All of lore.kernel.org
 help / color / mirror / Atom feed
From: Thomas Monjalon <thomas@monjalon.net>
To: Rongwei Liu <rongweil@nvidia.com>,
	Andrew Rybchenko <andrew.rybchenko@oktetlabs.ru>
Cc: dev@dpdk.org, matan@nvidia.com, viacheslavo@nvidia.com,
	orika@nvidia.com,  jerinjacobk@gmail.com,
	stephen@networkplumber.org, rasland@nvidia.com,
	Ferruh Yigit <ferruh.yigit@amd.com>,
	jerinj@marvell.com
Subject: Re: [PATCH v4 2/3] ethdev: add standby state for live migration
Date: Wed, 01 Feb 2023 09:27:49 +0100	[thread overview]
Message-ID: <2738874.BEx9A2HvPv@thomas> (raw)
In-Reply-To: <798721cd-92b8-3ee1-0aaa-20a63bb1cd67@oktetlabs.ru>

01/02/2023 08:52, Andrew Rybchenko:
> On 1/18/23 18:44, Rongwei Liu wrote:
> > +* **Added process state in ethdev to improve live migration.**
> > +
> > +  Hot upgrade of an application may be accelerated by configuring
> > +  the new application in standby state while the old one is still active.
> > +  Such double ethdev configuration of the same device is possible
> > +  with the added process state API.
> > +
> 
> Will we have the same API for other device classes? Any ideas
> how to avoid duplication? (I'm afraid we don't have generic
> place to put such functionality).

It could be needed to have such feature in other classes, yes.
That's a device feature, so it must be in each class,
with different flags/options per class.

> > +	/* Check if all devices support process role. */
> > +	RTE_ETH_FOREACH_DEV(port_id) {
> > +		dev = &rte_eth_devices[port_id];
> > +		if (*dev->dev_ops->process_set_role != NULL &&
> > +			*dev->dev_ops->dev_infos_get != NULL &&
> > +			(*dev->dev_ops->dev_infos_get)(dev, &dev_info) == 0 &&
> > +			(dev_info.dev_capa & RTE_ETH_DEV_CAPA_PROCESS_ROLE) != 0)
> 
> Why do we need both non-NULL callback and dev_capa flag?
> Isn't just non-NULL callback sufficient?

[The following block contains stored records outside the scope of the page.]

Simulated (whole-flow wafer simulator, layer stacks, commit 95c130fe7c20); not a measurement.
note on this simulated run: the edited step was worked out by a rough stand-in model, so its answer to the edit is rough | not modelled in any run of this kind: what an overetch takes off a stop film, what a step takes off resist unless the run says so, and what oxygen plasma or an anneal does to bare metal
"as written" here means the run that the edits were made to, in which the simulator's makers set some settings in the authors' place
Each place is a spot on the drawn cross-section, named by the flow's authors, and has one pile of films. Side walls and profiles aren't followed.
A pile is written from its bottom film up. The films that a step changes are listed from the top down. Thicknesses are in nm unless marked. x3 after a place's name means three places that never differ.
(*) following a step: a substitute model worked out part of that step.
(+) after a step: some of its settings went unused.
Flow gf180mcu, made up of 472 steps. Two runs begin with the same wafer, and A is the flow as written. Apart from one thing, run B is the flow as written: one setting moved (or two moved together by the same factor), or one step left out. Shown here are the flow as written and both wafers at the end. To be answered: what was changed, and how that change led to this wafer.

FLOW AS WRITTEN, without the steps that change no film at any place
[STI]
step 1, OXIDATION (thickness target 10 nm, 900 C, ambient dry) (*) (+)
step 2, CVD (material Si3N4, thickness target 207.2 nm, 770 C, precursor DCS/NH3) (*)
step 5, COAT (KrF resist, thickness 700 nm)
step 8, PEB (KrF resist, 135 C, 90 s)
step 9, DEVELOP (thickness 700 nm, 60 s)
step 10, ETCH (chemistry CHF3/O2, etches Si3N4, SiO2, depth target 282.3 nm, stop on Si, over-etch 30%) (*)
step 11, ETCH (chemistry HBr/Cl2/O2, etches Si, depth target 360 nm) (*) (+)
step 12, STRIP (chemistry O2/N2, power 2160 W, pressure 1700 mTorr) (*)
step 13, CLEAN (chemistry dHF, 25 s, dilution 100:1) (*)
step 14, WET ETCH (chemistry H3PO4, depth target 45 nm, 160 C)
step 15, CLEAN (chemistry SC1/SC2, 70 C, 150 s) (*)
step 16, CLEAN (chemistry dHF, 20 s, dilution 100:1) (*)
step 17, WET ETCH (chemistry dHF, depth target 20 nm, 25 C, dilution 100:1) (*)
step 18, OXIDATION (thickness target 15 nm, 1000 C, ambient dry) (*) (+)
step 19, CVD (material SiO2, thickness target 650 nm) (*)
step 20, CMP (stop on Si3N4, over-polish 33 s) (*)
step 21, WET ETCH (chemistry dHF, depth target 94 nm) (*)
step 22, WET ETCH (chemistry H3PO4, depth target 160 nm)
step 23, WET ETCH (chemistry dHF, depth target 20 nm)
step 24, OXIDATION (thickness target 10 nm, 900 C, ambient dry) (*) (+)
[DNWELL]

We could have a callback returning ENOTSUP.
Anyway we need the capability for application query.

> > +			continue;
> > +		rte_errno = ENOTSUP;
> > +		return -rte_errno;
> > +	}
> > +	/* Call the driver callbacks. */
> > +	RTE_ETH_FOREACH_DEV(port_id) {
> > +		dev = &rte_eth_devices[port_id];
> > +		if ((*dev->dev_ops->process_set_role)(dev, standby, flags) < 0)
> 
> Please, add error logging on failure.

good idea

> 
> > +			goto failure;
> 
> IMHO it would be useful to have info logs on success.

When setting the role, we could have debug log, yes.

> > +		ret++;
> 
> ret variable name is very confusing, please, be
> more specific in variable naming.
> 
> > +	}
> > +	return ret;
> > +
> > +failure:
> > +	/* Rollback all changed devices in case one failed. */
> > +	if (ret) {
> 
> Compare vs 0
> 
> > +		RTE_ETH_FOREACH_DEV(port_id) {
> > +			dev = &rte_eth_devices[port_id];
> > +			(*dev->dev_ops->process_set_role)(dev, !standby, flags);
> 
> IMHO, it would be useful to have error logs on rollback
> failure and info logs on success.
> 
> > +			if (--ret == 0)
> > +				break;
> > +		}
> > +	}
> > +	rte_errno = EPERM;
> 
> Why is it always EPERM? Isn't it better to forward
> failure code from driver?
> 
> > +	return -rte_errno;
> > +}

Thanks for the good detailed review Andrew.

> > --- a/lib/ethdev/rte_ethdev.h
> > +++ b/lib/ethdev/rte_ethdev.h
> > @@ -1606,6 +1606,8 @@ struct rte_eth_conf {
> >   #define RTE_ETH_DEV_CAPA_FLOW_RULE_KEEP         RTE_BIT64(3)
> >   /** Device supports keeping shared flow objects across restart. */
> >   #define RTE_ETH_DEV_CAPA_FLOW_SHARED_OBJECT_KEEP RTE_BIT64(4)
> > +/** Device supports process role changing. @see rte_eth_process_set_active */
> 
> There is no rte_eth_process_set_active()
> 
> > +#define RTE_ETH_DEV_CAPA_PROCESS_ROLE           RTE_BIT64(5)
> >   /**@}*/
> >   
> >   /*
> > @@ -2204,6 +2206,60 @@ int rte_eth_dev_owner_delete(const uint64_t owner_id);
> >   int rte_eth_dev_owner_get(const uint16_t port_id,
> >   		struct rte_eth_dev_owner *owner);
> >   
> > +/**
> > + * @warning
> > + * @b EXPERIMENTAL: this API may change without prior notice
> > + *
> > + * Set the role of the process to active or standby,
> > + * affecting network traffic handling.
> > + *
> > + * If one device does not support this operation or fails,
> > + * the whole operation is failed and rolled back.
> > + *
> > + * It is forbidden to have multiple processes with the same role
> > + * unless only one of them is configured to handle the traffic.
> 
> Why is it not allowed to have many processes in standby?
> 
> > + *
> > + * The application is active by default.
> > + * The configuration from the active process is effective immediately
> > + * while the configuration from the standby process is queued by hardware.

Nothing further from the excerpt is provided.